I have written about this topic on many occasions.  It is one that I am passionate about because my own child was a victim of such cruelty.  While his situation thankfully seems to have improved, for many children, their situations are still ongoing, and unfortunately only getting worse.  This terrifies me as a parent and it should terrify anyone who has children.

We have all of these anti-bullying laws and policies and yet they don’t seem to have the desired effect when it comes to the bullying that is going on that I am privy to hearing about. Bullies of today are quick to hide behind social media, phrases such as “JK” (just kidding – as if saying that to someone after you’ve called them cruel names in any way erases the situation) and the very anti-bullying laws that are supposed to protect our children.  Bullies are able to manipulate the system because the system itself is flawed.  Having a “good talking to” with someone who is a bully DOES NOTHING.  Please don’t try and tell me that it in someway causes pause or plants the seeds of remorse in a bully because I am here to tell you that it most often DOES NOT.  Don’t be fooled by the tears a bully gives off because I can guarantee that they are crying not because of their behavior, but rather because they got caught.  Please note that I am speaking from the situations I myself are well acquainted with so, I am basing this post on that.  Nowadays, all a “good talking to” does is reinforce to the bully that they can be cruel and get a “slap on the wrist.”  Gone apparently are the days of detentions and suspensions.  This, as my girlfriend refers to it, “Kumba Ya” approach not only does not solve the problem but it actually makes it worse.  To the victim it sends the message that the punishment in no way matches the crime and why should one speak up if the ramifications are treated as minor infractions.  And guess what, children stop speaking up and SUFFER IN SILENCE.  To the bully it sends the message that they can be cruel, deceitful, mean, and downright merciless and all they are going to get is a stern speech.

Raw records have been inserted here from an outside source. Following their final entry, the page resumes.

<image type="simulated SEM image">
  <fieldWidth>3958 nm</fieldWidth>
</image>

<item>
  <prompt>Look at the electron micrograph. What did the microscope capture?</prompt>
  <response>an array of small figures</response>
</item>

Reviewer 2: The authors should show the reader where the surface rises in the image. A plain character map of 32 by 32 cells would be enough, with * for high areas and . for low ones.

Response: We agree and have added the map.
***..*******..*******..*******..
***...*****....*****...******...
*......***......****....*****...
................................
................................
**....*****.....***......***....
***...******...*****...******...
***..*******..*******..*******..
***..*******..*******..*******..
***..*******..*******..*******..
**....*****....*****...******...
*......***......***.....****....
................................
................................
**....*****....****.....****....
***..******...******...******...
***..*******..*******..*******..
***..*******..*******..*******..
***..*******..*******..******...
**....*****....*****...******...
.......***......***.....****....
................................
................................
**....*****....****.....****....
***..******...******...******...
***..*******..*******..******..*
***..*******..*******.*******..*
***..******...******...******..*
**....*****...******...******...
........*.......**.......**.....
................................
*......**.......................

We have heard enough heart-wrenching stories of children committing suicide because they were bullied.  And yet, bullying continues.  And it will continue until schools and parents of all children take a stand that is rooted in consequences and accountability.  This “everyone gets a trophy, everyone is equal” mentality is bullshit and needs to go.  We are so afraid of “offending one another and stepping one someone’s toes” that we have lost our effectiveness to handle situations requiring discipline.  What are we teaching our children if we allow behaviors to continue that are morally heinous?  It’s time for everyone to wake up to the fact that a bully isn’t just the child who does or says the mean stuff; but a bully is also the child who stands silently by and allows for the bullying to occur.  It takes a lot to be the one who steps up, steps forward, and speaks out to the injustices that they are a witness to.  Doing this makes that child a target themselves.  However, if every child who bared witness to an episode of bullying spoke up, spoke out and stood up for that one child who is being victimized – MAYBE just maybe we could change the culture for good.  Maybe we could shift the proverbial power that these bullies seem to have and EMPOWER those who are on the receiving end.

No child should have to bare the pain of being teased, made fun of, mocked, excluded, or even physically assaulted.  The simple fact that this is occurring is disgusting and reprehensible.    So I beg of you, if you are a school administrator – please rethink how you handle a situation because the majority of approaches out there are having a less than desirable effect and and even less than desirable result.  Please pay attention to the young girl who spends her lunch time in the nurses office ever single day because she is being tormented by her peers at lunch – whether through blatant verbal commentary or a general exclusion.  Take pause to really examine situations in which children are consistently targets of others and give credibility to the notion that the masses might just be the issue rather than the one loan girl reporting a problem.  Take ownership in how you conduct yourself so as to empower students to feel comfortable to speak up and speak out.  Be accountable to what you witness and see in the classroom and hallways.  You have the power to make a difference and you need to – it’s the right thing to do.  It is the only acceptable thing to do.

If you are a parent, be mindful of the child you are raising.  If this statement offends you then so be it, but so many times parents are actually in the dark about what their kids are going through, who their friends are, and how they are behaving – whether in person or on social media.  Let’s face it, we live in a society where for most families both parents work and between that, running our households, school, and our kids activities we are stretched pretty thin.  We are tired and while we are vested in our children’s well-being, we don’t often ask the right questions, the tough questions, of our children.  It’s time to start asking those tough questions.  Ask your child if they know of anyone being bullied and how they have handled that.  Ask them if they have ever been bullied themselves.  Ask them if they have ever bullied someone else.  Ask them…. Asking them may ultimately change the course of their life or someone else’s – it may even save someone’s life.